Rev. Klockers: Chicken soup for the soul likely doesn’t come from a can
Rev. Walter Klockers
If I am home for lunch and need something quick and easy to eat, I may open a can of my favorite soup, Progresso Savory Chicken & Wild Rice (with reduced sodium).
The listed ingredients on this product are as follows: Chicken broth, carrots, cooked white chicken meat, tomatoes, wild rice, celery, brown rice, and another ingredient (contains less of 2 percent of them). Overall, this soup sounds quite wholesome and healthy.
The label also says – “made with white meat chicken with no antibiotics ever.” This is an added bonus.
I just open the can, place the entire contents into a large bowl, and pop it into the microwave for two minutes and thirty seconds. When that is finished, I take the bowl out, and enjoy the whole thing using a serving spoon.
There are a lot of things I love and appreciate about my wife. One of her attributes is that she is a very good cook. She often makes soup for the family using fresh healthy ingredients. There is simply no comparison, when it comes to her cooking, to a product that comes in a can.
Please don’t get me wrong: canned food does have its place, but something made well from scratch will always hold higher value in my book.
The word “canned” does have some negative connotations. One definition of the word, from Merriam-Webster.com, is “lacking originality or individuality as if mass-produced.”
As a minister, I consider this type of canned something to be avoided. For example, I should never deliver a canned sermon (written by someone else) without at least giving full credit to that person – doing otherwise would be unethical.
Another form of this can be how a person may consider and talk about their faith walk. Yes, one can deliver a canned testimony about a life in Christ that falls short.
Such a description might sound quite generic, as if anyone could have said it. Could it be better by using a completely honest and original script?
Why not use fresh ingredients? A person doesn’t have to “plagiarize” the “correct” words of that of their friends to somehow please them.
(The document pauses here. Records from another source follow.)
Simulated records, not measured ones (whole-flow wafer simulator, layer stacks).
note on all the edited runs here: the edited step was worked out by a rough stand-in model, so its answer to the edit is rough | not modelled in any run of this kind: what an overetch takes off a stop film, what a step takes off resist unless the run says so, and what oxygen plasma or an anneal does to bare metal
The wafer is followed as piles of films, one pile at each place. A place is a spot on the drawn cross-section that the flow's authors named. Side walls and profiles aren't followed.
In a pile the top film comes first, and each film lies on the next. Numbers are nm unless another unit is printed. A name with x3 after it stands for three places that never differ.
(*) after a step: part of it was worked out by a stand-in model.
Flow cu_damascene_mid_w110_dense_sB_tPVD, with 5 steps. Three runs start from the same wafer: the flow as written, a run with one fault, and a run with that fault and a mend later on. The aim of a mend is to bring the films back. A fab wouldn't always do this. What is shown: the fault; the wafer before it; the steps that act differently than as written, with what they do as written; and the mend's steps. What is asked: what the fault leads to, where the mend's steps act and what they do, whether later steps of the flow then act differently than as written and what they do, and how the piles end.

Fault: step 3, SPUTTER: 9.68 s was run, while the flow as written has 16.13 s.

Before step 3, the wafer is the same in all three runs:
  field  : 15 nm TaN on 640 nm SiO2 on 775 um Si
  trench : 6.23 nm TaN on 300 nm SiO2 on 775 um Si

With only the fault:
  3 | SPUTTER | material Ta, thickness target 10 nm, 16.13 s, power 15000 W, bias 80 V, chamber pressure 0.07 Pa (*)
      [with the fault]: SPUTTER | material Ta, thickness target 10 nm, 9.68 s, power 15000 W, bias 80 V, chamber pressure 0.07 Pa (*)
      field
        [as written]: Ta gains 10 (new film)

Isaiah 43:19 (New Revised Standard Version): “I am about to do a new thing; now it springs forth, do you not perceive it?”
God has done new things and will continue to do new things.
God has created you as an original, and you have a unique story. You don’t have to compare it to others – to any of your perceived pillars of faith.
Start fresh. There is no need to take that from a can.
Walter is pastor of Immanuel Lutheran Church in Moses Lake and has served as parish pastor for more than 30 years.